My next post will be more text-heavy, but until then: my short meditation on comics.

In "Understanding Comics," Scott McCloud talks about how gutters--the spaces between panels--are a part of comics storytelling. Gutters aren't a lack of comics--gutters are gaps that impact how a story is told.

(Black on white) Gutters are the breath we take between here... (in a separate white box, black text) ...and here

According to McCloud, gutters also help us experience time in comics. In the example to the left, think about how your brain processes these two sequential images. What does the gutter do? (The images are one closed eye, one open eye.)

Ethnographies are also partial, and subject to their own kinds of time. Ethnographers decide whose voices to feature, what scenes to describe, and what kinds of topics to cover. (Ethnographers even decide--in the moment--what to not include in our notes.) [The background is two notebooks, one dark, one white.]

What is left out as we create an ethnographic (w)hole? How can we be more aware of the gaps in the stories we tell? [Hands are typing on a keyboard in the background, with a striped background.]

How do I write about my own fieldsite? how can I do justice to the 100+ asylum tribunal cases I observed? How do I tell a complicated story?

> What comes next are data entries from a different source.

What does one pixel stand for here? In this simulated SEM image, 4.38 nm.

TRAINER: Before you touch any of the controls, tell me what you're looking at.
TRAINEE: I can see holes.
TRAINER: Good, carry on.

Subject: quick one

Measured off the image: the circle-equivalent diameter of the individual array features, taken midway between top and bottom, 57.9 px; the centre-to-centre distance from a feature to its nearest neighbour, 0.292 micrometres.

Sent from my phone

I don't have a perfect, one-size-fits-all solution. Ethnigraphic practices, styles, attentions vary. But I do think that we need to pay more attention to the interstitial gaps that make our ethnographic accounts possible.

[Dark background, white text]: We can't tell whole stories without acknowledging what's left out.

2 Replies to “On Gutters and Ethnography”

  1. This is such a nice and thoughtful reflection. I’ll be thinking about “gutters” for a while and just ordered some of the recommendations in the post. Thanks for this!